Grammars: where Linguistics meets Computer Science

The father of it all is nice.

Noam Chomsky is a celebrity in many fields. Some translators get surprised when I mention that he is also well known in Computer Science. He invented (discovered?) a classification of grammars as formal systems according to their power of expression (or processing): the Chomsky Hierarchy.

This scheme classifies the languages generated by the grammars in four categories:

  • Regular
  • Context-free
  • Context-sensitive
  • Recursively enumerable

To each of them there is an automaton that can recognize sentences in the language:

  • Finite automata, also known as Finite State Machines
  • Pushdown automata
  • Linear bounded automata
  • Turing machines

Natural languages belong to the most powerful types of grammar, and the machine that corresponds to them is the Turing Machine.

I now present an example of a regular language, the simplest kind, to illustrate this striking correspondence between grammars and machines. Consider this grammar.

     SENTENCE-> "The" KINDSHIP "is" ADJECTIVE     KINDSHIP-> RELATION "of" PERSON     RELATION-> "mother" | "father" | "sister" | "brother" | "son" | "daughter"     PERSON-> "Ana" | "David"     ADJECTIVE-> "nice" | "tall"

With it, we are able to build sentences as inspiring as “The mother of Ana is nice” and “The daughter of David is tall”.

The corresponding Finite State Machine recognizes these two sentences, plus the other 22 that can be constructed with it (writing them down is left as an amusing exercise to the reader). It consists of a number of states joined by labeled arrows representing transitions from one state to another. There is a special initial state, and another special final state:

It would be very easy at this point to get confused, and think that “finite” in Finite State Machine refers to the fact that only a finite number of sentences can be produced or recognized by them. This is not at all the case. It refers to the fact that there is a finite number of states (the circles, seven in this case). Making a slight modification of our grammar we would be able to build sentences of arbitrary length, even if the number of states is left unchanged.

     SENTENCE-> "The" KINDSHIP "is" ADJECTIVE     KINDSHIP-> RELATION "of" PERSON     RELATION-> "mother" | "father" | "sister" | "brother" | "son" | "daughter"     PERSON-> "Ana" | "David" | "the" KINDSHIP     ADJECTIVE-> "nice" | "tall"
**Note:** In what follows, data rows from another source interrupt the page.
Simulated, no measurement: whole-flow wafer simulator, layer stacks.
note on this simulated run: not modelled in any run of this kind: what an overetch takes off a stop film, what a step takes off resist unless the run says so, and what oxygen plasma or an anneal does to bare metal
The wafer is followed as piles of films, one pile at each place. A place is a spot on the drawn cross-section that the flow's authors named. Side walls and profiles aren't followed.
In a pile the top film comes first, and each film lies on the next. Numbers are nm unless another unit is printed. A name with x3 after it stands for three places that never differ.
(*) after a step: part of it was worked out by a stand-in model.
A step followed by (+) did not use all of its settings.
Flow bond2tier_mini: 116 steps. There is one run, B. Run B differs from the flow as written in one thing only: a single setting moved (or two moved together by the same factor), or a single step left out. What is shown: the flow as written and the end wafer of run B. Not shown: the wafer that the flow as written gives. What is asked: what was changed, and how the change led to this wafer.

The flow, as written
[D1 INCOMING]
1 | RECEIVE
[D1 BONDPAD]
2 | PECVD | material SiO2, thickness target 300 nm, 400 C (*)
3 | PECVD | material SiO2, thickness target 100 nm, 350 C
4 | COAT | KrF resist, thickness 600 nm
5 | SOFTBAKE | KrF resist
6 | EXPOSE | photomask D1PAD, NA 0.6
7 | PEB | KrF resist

We have added “the” KINDSHIP as one alternative more for PERSON. In the Finite State Machine it appears simply as a new arrow going back to the second state.

Now we can build up sentences such as “The son of the sister of the mother of the daughter of David is tall”. I used to play this game with my ex-friends (they become automatically ex-friends the moment I start playing this game with them). When talking about my brother, for example, I’d refer to him as the son of the auntie of the sister of my cousin.

The Chomsky Hierarchy has been extensively studied from both ends. In Computer Science they provide the foundations of syntax for programming languages, among many other things. And many work has been put into trying to capture the structure of real languages like English with grammars and their corresponding machines for many purposes, among them translation. Translation systems based in this approach are known as “rule based”.